They call themselves "the resistance."
Israel and the United States call them terrorists.
What's unclear is who's calling the shots within the Palestinian militant group Hamas.
The political and the military arms of Hamas appear to have contrasting mission statements -- a push-and-pull that became apparent after Israel agreed to an Egyptian-proposed cease-fire in Gaza.
Mousa Abumarzook, a senior Hamas member, said the group was still "discussing" how to respond and "there is no official position yet from the movement on the Egyptian inititive."
But the military wing, the Qassam Brigades, didn't mince words.
"We in the Al-Qassam Brigades reject altogether the proposal, which for us is not worth the ink that it was written with."
So who's in control?
Analysts say it's hard to pin down precisely who has the final word on making decisions and guiding strategy.
"It's very much believed that the political wing, the political leadership inside Gaza and externally, was counseling for restraint," said Neri Zilber of the Washington Institute for Near East Policy. "The military wing very much had other ideas,"
Here's an introduction to Hamas' key players:
THE POLITICAL WING
He's Hamas' top political leader and often its public face. He's had the role since 2004 after Hamas' then-leader, Abdel Aziz al-Rantissi, was killed in an Israeli airstrike.
A former teacher, Meshaal operates mostly from Qatar and is known as Hamas's external deal-maker, raising money from supporters in the region.
"Despite his George Clooney-type looks, he's very much a dangerous man because he aids and abets Hamas' very destructive policies and strategy," Zilber said.
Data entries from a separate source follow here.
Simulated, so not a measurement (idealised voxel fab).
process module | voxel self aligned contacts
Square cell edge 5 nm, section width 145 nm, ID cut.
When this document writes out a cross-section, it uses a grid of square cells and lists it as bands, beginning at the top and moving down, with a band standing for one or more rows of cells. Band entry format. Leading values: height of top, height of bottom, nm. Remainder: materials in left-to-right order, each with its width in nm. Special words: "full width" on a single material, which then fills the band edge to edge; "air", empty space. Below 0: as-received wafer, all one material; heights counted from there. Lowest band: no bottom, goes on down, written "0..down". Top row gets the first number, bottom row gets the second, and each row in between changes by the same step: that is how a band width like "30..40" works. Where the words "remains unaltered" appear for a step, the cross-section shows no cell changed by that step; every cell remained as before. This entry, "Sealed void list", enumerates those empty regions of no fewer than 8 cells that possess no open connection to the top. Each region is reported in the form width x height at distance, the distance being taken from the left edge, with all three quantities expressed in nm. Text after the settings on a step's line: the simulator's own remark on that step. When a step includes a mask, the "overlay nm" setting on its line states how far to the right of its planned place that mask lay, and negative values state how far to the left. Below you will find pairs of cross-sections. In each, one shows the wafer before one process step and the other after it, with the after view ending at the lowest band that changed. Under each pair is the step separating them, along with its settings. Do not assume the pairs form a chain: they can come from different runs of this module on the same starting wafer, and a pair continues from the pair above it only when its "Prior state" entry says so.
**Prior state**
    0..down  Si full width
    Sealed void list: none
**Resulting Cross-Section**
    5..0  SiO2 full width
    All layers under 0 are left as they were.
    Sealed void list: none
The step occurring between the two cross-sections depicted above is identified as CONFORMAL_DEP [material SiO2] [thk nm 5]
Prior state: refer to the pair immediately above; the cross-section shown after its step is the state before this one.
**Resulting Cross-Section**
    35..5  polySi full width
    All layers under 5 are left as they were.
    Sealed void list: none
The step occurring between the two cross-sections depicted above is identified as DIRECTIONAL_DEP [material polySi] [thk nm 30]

A bizarre assassination plot: In 1997, Meshaal was the target of a bizarre assassination attempt by the Mossad, Israel's intelligence service.
Mossad's agents confronted Meshaal in Jordan and injected poison into his ear.
It might have ended right there. But Jordan's King Hussein, who had a peace treaty with Israel, threatened to break off relations unless Mossad delivered the antidote to the poison. And they did.
"Allah saved me. Then King Hussein," Meshaal told CNN in 2002.